# What is this insect?



## Jakeintheboxxx (Oct 2, 2011)

Recently my tank began to have all of these crazy web like hairs all over it, I couldn't decide what was making them. I thought maybe the snails were since I often found them hanging and crawling across them in mid umm air/water. So i was giving the tank a good cleaning today and my gf found this little critter, any ideas on what it is or where it came from (I suspect the plants).


----------



## Betta man (Mar 25, 2011)

Dragonfly nymph or damsel fly nymph. They'll eat small fish. They also bite fingers. GET IT OUT OF YOUR TANK!


----------



## Jakeintheboxxx (Oct 2, 2011)

Where would it come from? just a random plant like I thought? and yea I couldn't get that bad boy out of the tank any faster. It's a dung beetle now (lol)


----------



## poolplayerpro3 (Dec 1, 2011)

i have white hair like stuff in my tank on the walls and in my filters but i havent seen any of those yet but i have the same type stuff in my tank i just did a water change and gravel vac today so maybe i got it with the vac


----------



## Jakeintheboxxx (Oct 2, 2011)

It was huge and did not fit through the slots on my gravel vac, though that is how i got it out of the tank. What would it eat? None of my fish are missing, though my corydora is missing its barbs.


----------



## poolplayerpro3 (Dec 1, 2011)

i dunno but im sure your corydora's barbs will grow back


----------



## iheartfish:) (Jan 19, 2011)

If it came from your plants, I wouldn't buy from the same person EVER again.
Things like that will appear on plants that have been harvested from lakes, and you probably could do better picking plants from lakes yourself. 

If you took those plants from a lake, then next time separate each stem and make sure to check each one numerous times. You will still miss some eggs of bugs, but.... 

Just stick to buying plants, and not from the same person you got these from.

Any sort of bug like this will enter your tanks on anything brought from outside lakes, be it rocks, wood or plants. If you put rocks in your tank, always be sure to disinfect by pouring boiling water on them.

Keep an eye out for more bugs! The cory's whiskers could have been bitten off by the bug or other fish. Also, watch your other fish for signs of "mistreatment" by bugs or other things. 

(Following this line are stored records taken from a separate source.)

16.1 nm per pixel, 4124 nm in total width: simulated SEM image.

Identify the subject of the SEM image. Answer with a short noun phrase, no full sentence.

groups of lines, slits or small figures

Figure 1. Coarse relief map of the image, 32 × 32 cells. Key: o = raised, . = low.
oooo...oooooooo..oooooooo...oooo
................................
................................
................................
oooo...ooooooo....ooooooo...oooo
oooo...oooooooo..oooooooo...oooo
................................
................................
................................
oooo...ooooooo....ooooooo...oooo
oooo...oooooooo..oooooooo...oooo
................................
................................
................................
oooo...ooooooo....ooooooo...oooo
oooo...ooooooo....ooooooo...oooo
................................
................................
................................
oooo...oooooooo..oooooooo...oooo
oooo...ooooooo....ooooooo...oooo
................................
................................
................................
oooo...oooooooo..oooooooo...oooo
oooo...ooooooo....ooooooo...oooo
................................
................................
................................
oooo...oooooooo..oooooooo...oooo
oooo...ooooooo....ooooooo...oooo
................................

Infestations of bad things are easy to start, but very hard to get rid of.


----------



## Mikaila31 (Nov 29, 2009)

Its just a damsel fry nymph. While it is predatory its not going to attack anything much bigger then fry.


----------



## YellowBelly (Mar 27, 2006)

Definitely dragonfly nymph, not damselfly. (Damselfly abdomens are very long and thin, with three flat "tails" at the back end.) He won't hurt anything (well, bigger than he is, anyway) and he will not bother your fingers. I'd return him to a pond or lake, if you have access.


----------



## Mikaila31 (Nov 29, 2009)

Unless you can ID it down to the species or know the plants were locally grown I would not release any unknown insect into local waters if there is the chance it is non-native.


----------